Ben Mechen and Kevin Guyan

On Tuesday 8th April 2014, thirteen speakers and twenty delegates, from PhD students to professors, gathered for a one-day symposium at University College London called ‘New Directions: Gender, Sex and Sexuality in 20th Century British History‘.

Across twelve papers and one keynote address, tackling everything from the sexual and racial anxieties of Cardiff’s dockside in the years before World War Two to the complexities of the Church of England’s attitude to homosexual law reform in the 1960s, the symposium demonstrated the continued vitality of research into gender, sex and sexuality in modern British history. It also suggested some promising methodological reorientations. In this post, we’d like to summarise what we see as some of the exciting ‘new directions’ in which scholarship might be heading.

Laura Doan opened with a challenging and theoretically-engaged keynote address entitled ‘Queer history, memory and time: the case of Alan Turing’. With her groundbreaking Disturbing Practices: History, Sexuality and Women’s Experience of Modern War (Chicago, 2013) having created such a stir last year, we had long decided Laura would be a terrific ‘headline act’. We also thought she’d be a very fitting one, her work attuned equally to the history of sexuality and its historiographies. We then tried to build a programme with a similarly dual focus.
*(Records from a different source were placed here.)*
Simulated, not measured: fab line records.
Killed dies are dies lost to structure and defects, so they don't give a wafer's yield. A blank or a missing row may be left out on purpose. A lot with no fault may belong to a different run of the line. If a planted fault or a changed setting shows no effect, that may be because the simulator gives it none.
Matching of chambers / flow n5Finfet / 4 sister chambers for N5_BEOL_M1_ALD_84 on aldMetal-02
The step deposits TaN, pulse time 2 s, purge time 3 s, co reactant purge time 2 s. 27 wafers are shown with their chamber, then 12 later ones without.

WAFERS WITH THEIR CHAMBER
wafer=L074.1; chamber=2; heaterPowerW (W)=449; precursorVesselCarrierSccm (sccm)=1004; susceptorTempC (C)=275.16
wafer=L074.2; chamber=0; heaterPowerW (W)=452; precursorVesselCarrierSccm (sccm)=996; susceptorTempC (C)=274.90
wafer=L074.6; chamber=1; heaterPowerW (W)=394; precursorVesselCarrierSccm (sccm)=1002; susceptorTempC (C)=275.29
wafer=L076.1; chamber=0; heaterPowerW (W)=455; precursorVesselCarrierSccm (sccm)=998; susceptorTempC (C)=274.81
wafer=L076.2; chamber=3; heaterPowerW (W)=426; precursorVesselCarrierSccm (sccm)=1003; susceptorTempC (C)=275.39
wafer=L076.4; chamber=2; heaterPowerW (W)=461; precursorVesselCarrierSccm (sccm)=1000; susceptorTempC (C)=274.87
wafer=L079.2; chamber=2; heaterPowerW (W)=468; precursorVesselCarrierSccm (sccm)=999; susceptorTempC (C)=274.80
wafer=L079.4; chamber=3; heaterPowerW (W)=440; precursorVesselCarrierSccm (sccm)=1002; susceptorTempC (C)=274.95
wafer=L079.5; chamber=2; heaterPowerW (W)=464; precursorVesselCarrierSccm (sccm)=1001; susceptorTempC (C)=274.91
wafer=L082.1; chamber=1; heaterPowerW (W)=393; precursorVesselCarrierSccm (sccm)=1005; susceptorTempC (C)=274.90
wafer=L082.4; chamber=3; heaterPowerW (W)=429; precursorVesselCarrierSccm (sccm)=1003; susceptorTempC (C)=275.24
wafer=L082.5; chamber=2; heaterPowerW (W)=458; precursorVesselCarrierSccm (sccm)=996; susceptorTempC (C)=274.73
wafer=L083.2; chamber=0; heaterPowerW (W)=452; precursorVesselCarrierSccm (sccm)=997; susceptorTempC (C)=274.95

Using as an example Alan Turing – mathematician, World War Two codebreaker and the subject of renewed attention from historians, politicians and the public following his posthumous pardon for gross indecency with another man – Doan put forth her case for a rapprochement between queer scholars and historians of sexuality through the joint enterprise of a “queer critical history”. Such a history would question some of the stories we tell ourselves about some ‘heroes’ of the LGBT or queer past, and instead try to understand these figures on their own terms (a point also recently made by Matt Houlbrook). Laura has been credited with shifting the terrain upon which historians of sexuality now work; in this talk she again demonstrated why.

After Laura’s address, attention shifted to the panels. The interests and conclusions of the speakers were diverse, but some key themes nevertheless emerged. We might pick out three (with apologies to those speakers whose papers covered different ground, but were no less rewarding: Justin Bengry, Katie Hindmarch-Watson and Ben Mechen).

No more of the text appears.